Texas officials say they are spending millions of dollars to help voters understand and meet the new ID requirements, including deploying mobile offices to help citizens apply for election IDs. "We just haven't seen any large-scale problem," said Alicia Pierce, the communications director for the Texas secretary of state.
I have lived here since the voter ID laws were passed. I listen to a local, Texas-focussed radio news program every day for an hour. I listen to one of the best local NPR news outlets in the country. I keep up, in other words, with Texas news.
I've never heard of this "million dollar outreach program." I'd also point out the number of registered voters in Texas is 14,238,436, per the Texas SOS. So spending even $15 million would barely be over $1.00 per voter. And if you think Texas is spending anywhere near $15 million on voter ID, you don't know Texas. And "mobile offices"? The metropolitan area of Houston covers 10,062 square miles. The Dallas/Fort Worth "Metroplex" MSA covers 9,286 square miles. This doesn't even take into consideration the other large cities in Texas: San Antonio, Austin, El Paso, Midland/Odessa, Abilene. Now consider what "millions of dollars" mean in a state this big, with this many registered voters.
Drop, meet bucket. And no "large scale problem"? That would be because Democrats are not defeating Republicans in numbers calculated to concern the Powers That Be. Like we say down here: "if it ain't broke, don't fix it!"
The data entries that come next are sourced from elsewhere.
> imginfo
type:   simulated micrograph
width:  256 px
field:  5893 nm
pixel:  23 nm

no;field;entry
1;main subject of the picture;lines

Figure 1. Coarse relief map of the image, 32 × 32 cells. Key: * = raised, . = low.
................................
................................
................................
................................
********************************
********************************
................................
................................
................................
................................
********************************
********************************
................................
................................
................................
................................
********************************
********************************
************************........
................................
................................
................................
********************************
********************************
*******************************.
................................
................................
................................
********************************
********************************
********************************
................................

I could not find anything from the Texas SOS to substantiate the "millions of dollars" number they gave the NYT. I did find an estimated a state fiscal estimate for costs for "Voter Outreach and Education" for what would have been the new law, on the last page of this 2011 study. The estimated cost of outreach and education: "$2,000,000.00."
Well, it is "millions of dollars." It's also about $0.14 per registered voter.
No wonder they haven't seen any large scale problem.